Farmers On The March

EU Commissioner Fischler's proposals for the reform of the Common Agricultural Policy (CAP) under the Agenda 2000 negotiations…

EU Commissioner Fischler's proposals for the reform of the Common Agricultural Policy (CAP) under the Agenda 2000 negotiations, have been rejected by the Government and farming organisations on the grounds that, in their present form, they would seriously damage Irish agriculture and the Irish economy. A parallel proposal for co-financing of the CAP, made by net contributor countries such as Germany and the Netherlands, received a similar negative response.

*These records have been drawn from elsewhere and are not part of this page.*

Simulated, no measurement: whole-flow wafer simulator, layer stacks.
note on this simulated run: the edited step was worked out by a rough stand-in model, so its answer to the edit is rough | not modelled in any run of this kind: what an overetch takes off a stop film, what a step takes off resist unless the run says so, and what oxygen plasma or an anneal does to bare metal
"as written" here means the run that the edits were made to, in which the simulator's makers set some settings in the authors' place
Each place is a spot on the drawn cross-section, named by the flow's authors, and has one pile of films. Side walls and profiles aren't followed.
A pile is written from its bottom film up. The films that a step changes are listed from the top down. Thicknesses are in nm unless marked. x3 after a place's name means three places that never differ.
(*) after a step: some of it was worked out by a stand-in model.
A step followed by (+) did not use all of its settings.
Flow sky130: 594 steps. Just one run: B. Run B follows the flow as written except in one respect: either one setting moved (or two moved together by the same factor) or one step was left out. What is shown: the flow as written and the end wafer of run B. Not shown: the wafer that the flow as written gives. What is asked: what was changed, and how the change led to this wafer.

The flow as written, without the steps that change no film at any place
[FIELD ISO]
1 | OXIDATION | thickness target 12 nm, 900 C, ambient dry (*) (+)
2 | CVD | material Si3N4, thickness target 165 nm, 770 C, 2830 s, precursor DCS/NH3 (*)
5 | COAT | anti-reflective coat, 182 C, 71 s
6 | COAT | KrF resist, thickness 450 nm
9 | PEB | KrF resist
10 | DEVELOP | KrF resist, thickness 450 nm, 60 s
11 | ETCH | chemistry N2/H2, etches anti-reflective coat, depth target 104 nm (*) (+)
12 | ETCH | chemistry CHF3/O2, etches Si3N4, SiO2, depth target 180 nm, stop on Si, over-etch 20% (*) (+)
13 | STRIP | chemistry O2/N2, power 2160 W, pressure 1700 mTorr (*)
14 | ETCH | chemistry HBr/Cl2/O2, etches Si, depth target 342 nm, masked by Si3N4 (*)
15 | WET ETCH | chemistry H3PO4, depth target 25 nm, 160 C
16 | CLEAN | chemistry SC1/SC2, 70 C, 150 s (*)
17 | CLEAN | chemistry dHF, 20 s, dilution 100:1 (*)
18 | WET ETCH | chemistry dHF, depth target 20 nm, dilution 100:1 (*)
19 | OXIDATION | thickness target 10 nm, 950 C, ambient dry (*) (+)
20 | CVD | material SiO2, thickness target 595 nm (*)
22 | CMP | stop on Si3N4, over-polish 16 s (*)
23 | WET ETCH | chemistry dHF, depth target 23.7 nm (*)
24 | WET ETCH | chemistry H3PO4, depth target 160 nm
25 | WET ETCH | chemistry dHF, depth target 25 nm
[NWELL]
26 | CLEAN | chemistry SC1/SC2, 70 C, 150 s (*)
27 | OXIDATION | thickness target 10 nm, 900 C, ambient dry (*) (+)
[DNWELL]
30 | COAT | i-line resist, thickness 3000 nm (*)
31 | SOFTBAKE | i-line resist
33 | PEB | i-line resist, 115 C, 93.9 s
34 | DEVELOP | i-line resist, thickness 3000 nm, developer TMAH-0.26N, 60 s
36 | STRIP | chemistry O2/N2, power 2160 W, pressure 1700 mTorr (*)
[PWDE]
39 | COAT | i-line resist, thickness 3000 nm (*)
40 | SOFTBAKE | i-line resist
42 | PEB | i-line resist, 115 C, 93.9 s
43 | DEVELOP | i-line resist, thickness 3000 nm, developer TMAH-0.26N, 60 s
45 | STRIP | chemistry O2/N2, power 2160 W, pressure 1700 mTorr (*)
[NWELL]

Intensive negotiations and consultations with other EU States by both the Taoiseach, Mr Ahern, and the Minister for Agriculture, Mr Walsh, in recent days, have made considerable progress. It is now believed the co-financing scheme, under which member-states would have to pay 25 per cent of domestic agricultural subsidies, will be rejected. And support is growing within Europe for a French proposal of "degressivity" under which Commissioner Fischler's blunt price-cutting mechanisms would be amended. According to this idea, small producers would be exempt from price cuts while direct aid payments to larger farmers would be clawed back in line with increased productivity. Some of this money would be used for rural development. In negotiations, the Government will seek to amend these proposals further by raising the ceiling of £3,900 in direct aid payments at which farmers would become liable for claw-backs. And it will argue the special case of Irish grass-based agriculture, where 80 per cent of production is exported, when talks begin in Brussels next week.

Protests against Commissioner Fischler's proposals took place in 28 towns and cities across the State yesterday as the Irish Farmers Association (IFA) brought its members onto the streets to complain about possible damage to farm incomes and rural communities. The traffic disruption and consequential economic loss suffered by many people arising from the political agitation must be deplored. The IFA leadership had been granted access to the highest level of Government; had been assured that its concerns were fully understood and had been given commitments that EU negotiations would reflect that situation. In those circumstances, the orchestration of yesterday's protests by the IFA - some of them poorly attended - could be seen as venting the frustration of farmers at their present unhappy circumstances, rather than as a useful contribution to their future wellbeing.

Urban and city dwellers have enormous sympathy for the plight of those unfortunate farmers who do not have sufficient fodder to feed their stock at this time and who stand to lose significantly if they sell them. Efforts by the Government to relieve the fodder shortage have helped. But the present crisis was waiting to happen because of serious overstocking. It has also underlined the need for better husbandry practices and improved stock quality.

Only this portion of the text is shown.